I have been reading this solution. In part of the solution there is an integral which leads to beta function but I don't know how. Here it is
\begin{align} \int_0^t\frac{f(\tau)}{(t-\tau)^{1-\alpha }}d\tau&=\int_0^t \frac{1}{(t-\tau)^{1-\alpha }}\left(\int_0^\tau\frac{\phi(x)}{(\tau-x)^\alpha }dx \right)d\tau\\ &=\int_0^t\phi(x)\left(\int_x^t \frac{1}{(t-\tau)^{1-\alpha }(\tau-x)^\alpha } \right)dx\\ &=B(\alpha ,1-\alpha )\int_0^t \phi(x)dx. \end{align} Why is second integral equal to the third one and how is it equal to beta function?!
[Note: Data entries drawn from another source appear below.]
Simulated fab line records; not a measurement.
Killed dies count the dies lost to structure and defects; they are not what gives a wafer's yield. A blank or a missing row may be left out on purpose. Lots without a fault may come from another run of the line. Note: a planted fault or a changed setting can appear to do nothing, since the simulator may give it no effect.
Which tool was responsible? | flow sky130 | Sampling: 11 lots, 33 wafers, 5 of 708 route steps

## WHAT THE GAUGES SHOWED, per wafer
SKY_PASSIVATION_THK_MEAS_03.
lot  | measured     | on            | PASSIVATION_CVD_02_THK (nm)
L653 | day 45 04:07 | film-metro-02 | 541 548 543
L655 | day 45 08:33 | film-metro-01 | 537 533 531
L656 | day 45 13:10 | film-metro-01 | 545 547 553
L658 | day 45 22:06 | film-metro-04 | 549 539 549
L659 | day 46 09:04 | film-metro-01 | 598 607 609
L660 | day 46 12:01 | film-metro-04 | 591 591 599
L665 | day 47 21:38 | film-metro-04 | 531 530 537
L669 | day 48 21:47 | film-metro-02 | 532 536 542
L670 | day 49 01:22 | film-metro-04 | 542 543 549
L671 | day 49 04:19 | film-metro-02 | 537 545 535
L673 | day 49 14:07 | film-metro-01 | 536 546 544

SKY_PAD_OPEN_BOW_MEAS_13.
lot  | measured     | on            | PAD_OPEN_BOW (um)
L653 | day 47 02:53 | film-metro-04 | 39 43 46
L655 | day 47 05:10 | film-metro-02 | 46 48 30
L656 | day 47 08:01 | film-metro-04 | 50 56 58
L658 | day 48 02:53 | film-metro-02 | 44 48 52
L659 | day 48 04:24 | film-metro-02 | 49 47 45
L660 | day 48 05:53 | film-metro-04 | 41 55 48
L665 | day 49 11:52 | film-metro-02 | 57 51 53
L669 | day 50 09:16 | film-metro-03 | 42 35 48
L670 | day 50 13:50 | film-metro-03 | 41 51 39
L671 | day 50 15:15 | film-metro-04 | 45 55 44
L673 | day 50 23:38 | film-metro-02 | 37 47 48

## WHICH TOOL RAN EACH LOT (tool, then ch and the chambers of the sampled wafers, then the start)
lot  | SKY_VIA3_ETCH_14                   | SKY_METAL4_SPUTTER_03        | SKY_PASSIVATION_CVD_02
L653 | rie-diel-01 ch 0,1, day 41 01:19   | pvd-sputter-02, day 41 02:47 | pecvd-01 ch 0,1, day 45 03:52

$\int_0^1 x^{\alpha-1}(1-x)^{\beta-1}dx=\text{Beta}(\alpha, \beta)$ if $\alpha,\beta>0$. For that little problem, let $u=\tau-x$, so that $du=d\tau$:
$$\begin{split}\int_x^t \frac{1}{(t-\tau)^{1-\alpha}(\tau-x)^\alpha}d\tau &=\int_0^{t-x}\frac 1{(t-u-x)^{1-\alpha}u^\alpha}du\end{split}$$
Assume $t-x=1$, then
$$\begin{split}\int_0^{1}\frac 1{(1-u)^{1-\alpha}u^\alpha}du&=\int_0^1 u^{-\alpha+1-1}(1-u)^{\alpha-1}du\\ &=\text{Beta}(1-\alpha, \alpha)\end{split}$$